The National Institute of Standards and Technology (NIST) plans to add over 200,000 Android and iOS apps to a software library that helps digital forensics investigators target potential evidence.
NIST, the government-funded organization responsible for driving cybersecurity and other technology standards, on Thursday added the first 23,000 mobile apps to its National Software Reference Library (NSRL), a resource used in national security related cyber investigations.
The derivative of the NSRL is the NIST’s software fingerprint database, the Reference Data Set (RDS), which is often used to filter out files on a seized computer that aren’t pertinent to the investigation and focus efforts on files that might contain evidence.
As of December, the RDS has 15 million files from Android apps and 6 million files from iOS apps, each of which are available as 1GB DVD images.

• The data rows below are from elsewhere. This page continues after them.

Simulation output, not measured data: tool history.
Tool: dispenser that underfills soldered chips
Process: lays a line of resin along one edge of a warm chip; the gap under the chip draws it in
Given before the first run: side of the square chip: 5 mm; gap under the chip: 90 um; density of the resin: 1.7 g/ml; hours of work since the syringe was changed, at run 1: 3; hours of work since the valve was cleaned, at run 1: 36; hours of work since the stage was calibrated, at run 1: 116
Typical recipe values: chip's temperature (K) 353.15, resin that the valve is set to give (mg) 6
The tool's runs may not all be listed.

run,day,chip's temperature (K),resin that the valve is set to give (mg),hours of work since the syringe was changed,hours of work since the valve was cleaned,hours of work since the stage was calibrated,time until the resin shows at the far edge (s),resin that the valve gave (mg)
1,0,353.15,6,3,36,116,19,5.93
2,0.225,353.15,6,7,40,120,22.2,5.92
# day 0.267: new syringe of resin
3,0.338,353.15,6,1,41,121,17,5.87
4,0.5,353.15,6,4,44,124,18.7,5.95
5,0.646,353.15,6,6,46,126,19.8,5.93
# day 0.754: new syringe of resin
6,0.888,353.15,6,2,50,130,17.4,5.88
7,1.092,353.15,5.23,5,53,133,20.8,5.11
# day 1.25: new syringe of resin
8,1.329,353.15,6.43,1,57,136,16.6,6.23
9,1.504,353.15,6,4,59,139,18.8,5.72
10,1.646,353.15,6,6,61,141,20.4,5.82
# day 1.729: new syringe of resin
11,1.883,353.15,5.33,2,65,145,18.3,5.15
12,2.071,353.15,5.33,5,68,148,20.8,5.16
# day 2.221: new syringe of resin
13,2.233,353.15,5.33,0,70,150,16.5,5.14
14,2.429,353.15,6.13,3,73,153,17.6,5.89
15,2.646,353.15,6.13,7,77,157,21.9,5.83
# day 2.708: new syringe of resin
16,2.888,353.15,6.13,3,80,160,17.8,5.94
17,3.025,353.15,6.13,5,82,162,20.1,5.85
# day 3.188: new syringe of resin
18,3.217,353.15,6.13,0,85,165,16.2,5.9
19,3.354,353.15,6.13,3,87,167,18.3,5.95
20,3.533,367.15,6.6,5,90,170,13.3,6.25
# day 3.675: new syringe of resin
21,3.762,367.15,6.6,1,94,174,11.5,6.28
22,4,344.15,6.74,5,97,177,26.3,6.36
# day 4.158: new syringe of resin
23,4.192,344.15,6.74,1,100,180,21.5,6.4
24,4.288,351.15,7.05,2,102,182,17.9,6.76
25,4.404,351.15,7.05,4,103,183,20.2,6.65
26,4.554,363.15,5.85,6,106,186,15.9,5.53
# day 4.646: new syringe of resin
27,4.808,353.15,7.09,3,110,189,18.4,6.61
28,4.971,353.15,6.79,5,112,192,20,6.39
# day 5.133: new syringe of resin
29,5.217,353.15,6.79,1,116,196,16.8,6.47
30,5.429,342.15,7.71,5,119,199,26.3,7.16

Those file counts should rise significantly in coming months as NIST expects to add 200,000 new mobile apps to the NSRL next year. However, given there are now over two million Android apps in Google Play and the same number of iOS apps in Apple’s App Store, it’s likely going to take many years to capture the full picture.
Indeed, the computer scientists at NIST responsible for the library will probably never actually catch up to the current state, since they face the impossible task of maintaining an “up-to-date” repository of all software.
The NSRL so far contains some 50 million software programs, ranging from word processing applications to old Atari games and potential malware.
“Our goal is to help investigators, so we prioritize the software they are most likely to encounter in the field,” said Doug White, the NIST computer scientist heading up NSRL.
“We also focus on what we consider dual-use software—things that can be used for good or bad,” including keystroke loggers and network scanners.
NIST doesn’t actually share the software programs but rather a hash of files behind each program that’s available in the RDS. Each file is run through an algorithm to produce a 40 character string. So far the RDS contains about 180 million file hashes.
Forensics investigators don’t just use the database to filter out irrelevant files. According to White, the FBI tapped NIST to help its investigation into the disappearance of Malaysia Airlines flight MH370 in order to figure out which flight path it may have taken. The FBI wanted a hash of files associated with every flight simulator program it had and White obliged by adding more than 120,000 flight map-related files.